The most important duty of a conference reviewer is to preserve the integrity of the literature -- to ensure that reported data are sound and that their interpretation is as thorough and as correct as possible. If the data are wrong, they must not be published. People rely on the scientific literature. You have to assume that someone might design a bridge or a spacecraft that relies on this data; if the data are wrong, people will die.
Worse, if we let any consideration override this imperative, if we knowingly allow questionable results or false conclusions to appear in the literature, then nobody can trust the literature. That betrays science and welcomes the return of the dark ages.
But reviewers are people, and there's often a significant power imbalance between the author of a paper and the reviewer. The reviewers with the keenest eyes and freshest perceptions are often graduate students or post-docs; dare they offend the senior people who control jobs, salaries, and honors? To whom they may owe personal and professional debts?
Some conferences hide author identities from reviewers to prevent reviewers from being swayed by fame or reputation. In theory, this makes sense. In hypertext research, I think this is problematical. Because it's a small field, readers would often know the author's identity even though the paper was notionally anonymous. You'd exchange one kind of bias for another. And the new bias would be noisy -- occasionally, reviewers would be absolutely certain they knew the author's identity, but would get it wrong anyway. It's easier to watch for bias if the cards are on the table. (On rare occasions, reviewers do waive anonymity. Usually, this happens when a reviewer identifies a mistake and can offer unique assistance in remedying it.)

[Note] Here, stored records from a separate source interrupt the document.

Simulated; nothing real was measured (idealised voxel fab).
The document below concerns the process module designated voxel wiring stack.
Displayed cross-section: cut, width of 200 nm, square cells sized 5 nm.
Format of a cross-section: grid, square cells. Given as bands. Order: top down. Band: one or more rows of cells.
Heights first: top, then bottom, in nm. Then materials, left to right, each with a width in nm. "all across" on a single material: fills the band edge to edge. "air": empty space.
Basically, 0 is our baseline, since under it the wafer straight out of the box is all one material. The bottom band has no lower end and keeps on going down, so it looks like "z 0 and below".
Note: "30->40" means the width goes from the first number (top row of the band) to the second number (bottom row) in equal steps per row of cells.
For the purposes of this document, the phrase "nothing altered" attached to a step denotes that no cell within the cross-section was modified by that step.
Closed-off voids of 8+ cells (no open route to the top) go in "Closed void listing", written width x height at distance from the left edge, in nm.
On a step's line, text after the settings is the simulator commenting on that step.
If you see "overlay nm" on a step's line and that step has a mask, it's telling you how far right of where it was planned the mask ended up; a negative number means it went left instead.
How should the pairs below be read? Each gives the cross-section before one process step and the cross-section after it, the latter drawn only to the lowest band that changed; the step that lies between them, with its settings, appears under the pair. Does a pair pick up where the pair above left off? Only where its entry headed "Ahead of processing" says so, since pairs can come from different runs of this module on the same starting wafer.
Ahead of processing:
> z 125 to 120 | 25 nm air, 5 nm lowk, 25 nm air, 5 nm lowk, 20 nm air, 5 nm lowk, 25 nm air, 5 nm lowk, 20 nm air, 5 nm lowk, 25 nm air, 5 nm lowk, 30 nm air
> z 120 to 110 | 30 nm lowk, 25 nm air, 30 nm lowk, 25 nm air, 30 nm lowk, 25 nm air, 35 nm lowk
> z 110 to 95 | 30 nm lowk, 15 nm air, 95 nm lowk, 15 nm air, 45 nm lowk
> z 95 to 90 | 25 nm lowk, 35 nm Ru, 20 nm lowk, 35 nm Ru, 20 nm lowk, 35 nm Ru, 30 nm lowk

The combination of signed papers and anonymous reviewers protects new members of the research community. As reviewers, they can speak firmly and clearly, without fear of political repercussions. As authors, they gain reputation from their submissions -- even their unsuccessful submissions. It may in fact be better to write a controversial paper that's ultimately rejected than to write a tame, middle-of-the-pack paper that is accepted. The controversial paper is going to be read, reread, scrutinized, and argued over by the whole program committee; that's about as good an audience as you can hope for in hypertext research.
I'm nursing some wounds myself here -- one of my HT02 papers went down in flames this year. On the whole, I think I'm happier not knowing the identities of the reviewers.